SQL Referential Integrity (WAS: Bulk delete? on django-users)

176 views
Skip to first unread message

Russell Keith-Magee

unread,
Jan 19, 2006, 9:10:48 AM1/19/06
to django-d...@googlegroups.com
Hi all,

I've been looking at the code for normal object deletion in an attempt
to get the same behaviour for bulk delete. It seems like there is a
lot of logic dedicated to maintaining referential integrity that the
database could be doing (and would probably do more efficiently).

Is there any particular reason that Django has its own implementation
of referential integrity rather than using the referential integrity
capabilities of SQL?

It seems like most of the internal reference walking logic in the
object.delete() call would be eliminated if the foreign key fields
were declared ON DELETE CASCADE or ON DELETE SET NULL (as
appropriate).

Similarly, if an ON UPDATE CASCADE/SET NULL was added to the field
definition, it would eliminate the logic required to keep keys in sync
during updates.

So - is there a reason we don't use SQL referential integrity?

Thanks,
Russ Magee %-)

Julio Nobrega

unread,
Jan 19, 2006, 9:22:43 AM1/19/06
to django-d...@googlegroups.com
I think it's because some DBs don't implement it. SQLite afaik
doesn't have anything like that, and Mysql, only on InnoDB tables
(default from 4.0+, but still).

Plus, it's not always about the data living on tables, running each
delete() allows developers to exploit this, doing something in case an
object is removed (delete files? email? log?).

Adrian Holovaty

unread,
Jan 19, 2006, 9:44:23 AM1/19/06
to django-d...@googlegroups.com
On 1/19/06, Russell Keith-Magee <freakb...@gmail.com> wrote:
> I've been looking at the code for normal object deletion in an attempt
> to get the same behaviour for bulk delete. It seems like there is a
> lot of logic dedicated to maintaining referential integrity that the
> database could be doing (and would probably do more efficiently).
>
> Is there any particular reason that Django has its own implementation
> of referential integrity rather than using the referential integrity
> capabilities of SQL?

The database would no doubt be more efficient, but SQLite and MySQL
(some versions) don't support referential integrity. We opted to do it
at the code level.

> It seems like most of the internal reference walking logic in the
> object.delete() call would be eliminated if the foreign key fields
> were declared ON DELETE CASCADE or ON DELETE SET NULL (as
> appropriate).

This is exactly what Django used to do, actually, back when it was
Postgres-only. Such are the compromises of having to support other
DBs. :-/

Adrian

--
Adrian Holovaty
holovaty.com | djangoproject.com | chicagocrime.org

Russell Keith-Magee

unread,
Jan 19, 2006, 10:17:58 AM1/19/06
to django-d...@googlegroups.com

Hrrm... /me breaks into verse of "get a real database"... :-)

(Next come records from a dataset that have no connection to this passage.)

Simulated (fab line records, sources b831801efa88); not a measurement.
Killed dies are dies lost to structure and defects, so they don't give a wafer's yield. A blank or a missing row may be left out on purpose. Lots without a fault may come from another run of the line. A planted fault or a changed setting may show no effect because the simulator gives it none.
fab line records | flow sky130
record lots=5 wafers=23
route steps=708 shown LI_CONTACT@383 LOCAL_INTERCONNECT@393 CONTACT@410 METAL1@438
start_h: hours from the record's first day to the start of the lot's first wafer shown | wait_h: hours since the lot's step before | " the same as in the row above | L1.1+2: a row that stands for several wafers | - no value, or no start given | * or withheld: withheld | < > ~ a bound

Having a quick poking around the net, it looks like mysql5 supports
referential integrity. I also found this page:

http://www.justatheory.com/computers/databases/sqlite/foreign_key_triggers.html

that talks about a workaround implementation for SQLite 2.5+ using
triggers. Nothing in that implementation seems SQLite specific - it
might be able to be adapted for MySQL<5

Are you opposed to going back to an in-database model of referential
integrity if it turns out this trigger mechanism will work? What do
you consider minimum versions that must be supported? Alternatively,
are you opposed to a scheme that uses referential integrity if it is
available, but falls back on the Python-side implementation if it is
not?

It just seems a waste to give up all the useful, efficient
characteristics of a database like PostgreSQL for the sake of
supporting less featured databases. Any in-code implementation of
something like referential integrity will always be slower and more
bug-prone. Writing an application that avoids using referential
integrity in order to maintain compatibility with less featured
databases seems like asking for trouble, either when a bug in the
referential integrity code bites us, or when the server load becomes
an issue.

Russ Magee %-)

Amit Upadhyay

unread,
Jan 19, 2006, 10:58:46 AM1/19/06
to django-d...@googlegroups.com
On 1/19/06, Russell Keith-Magee <freakb...@gmail.com> wrote:

On 1/19/06, Adrian Holovaty <holo...@gmail.com> wrote:
>
> On 1/19/06, Russell Keith-Magee <freakb...@gmail.com > wrote:
> > It seems like most of the internal reference walking logic in the
> > object.delete() call would be eliminated if the foreign key fields
> > were declared ON DELETE CASCADE or ON DELETE SET NULL (as
> > appropriate).
>
> This is exactly what Django used to do, actually, back when it was
> Postgres-only. Such are the compromises of having to support other
> DBs. :-/

Hrrm... /me breaks into verse of "get a real database"... :-)
<snip>

It just seems a waste to give up all the useful, efficient
characteristics of a database like PostgreSQL for the sake of
supporting less featured databases. Any in-code implementation of
something like referential integrity will always be slower and more
bug-prone. Writing an application that avoids using referential
integrity in order to maintain compatibility with less featured
databases seems like asking for trouble, either when a bug in the
referential integrity code bites us, or when the server load becomes
an issue.

What would happen to _pre_delete and _post_delete? If I have "real database", and I after profiling I found a few bulk_delete too ineffecient for my application, what is stopping me from taking the database cursor, and executing the sql myself?

--
Amit Upadhyay
Blog: http://www.rootshell.be/~upadhyay
+91-9867-359-701

hugo

unread,
Jan 19, 2006, 12:55:37 PM1/19/06
to Django developers
>I've been looking at the code for normal object deletion in an attempt
>to get the same behaviour for bulk delete. It seems like there is a
>lot of logic dedicated to maintaining referential integrity that the
>database could be doing (and would probably do more efficiently).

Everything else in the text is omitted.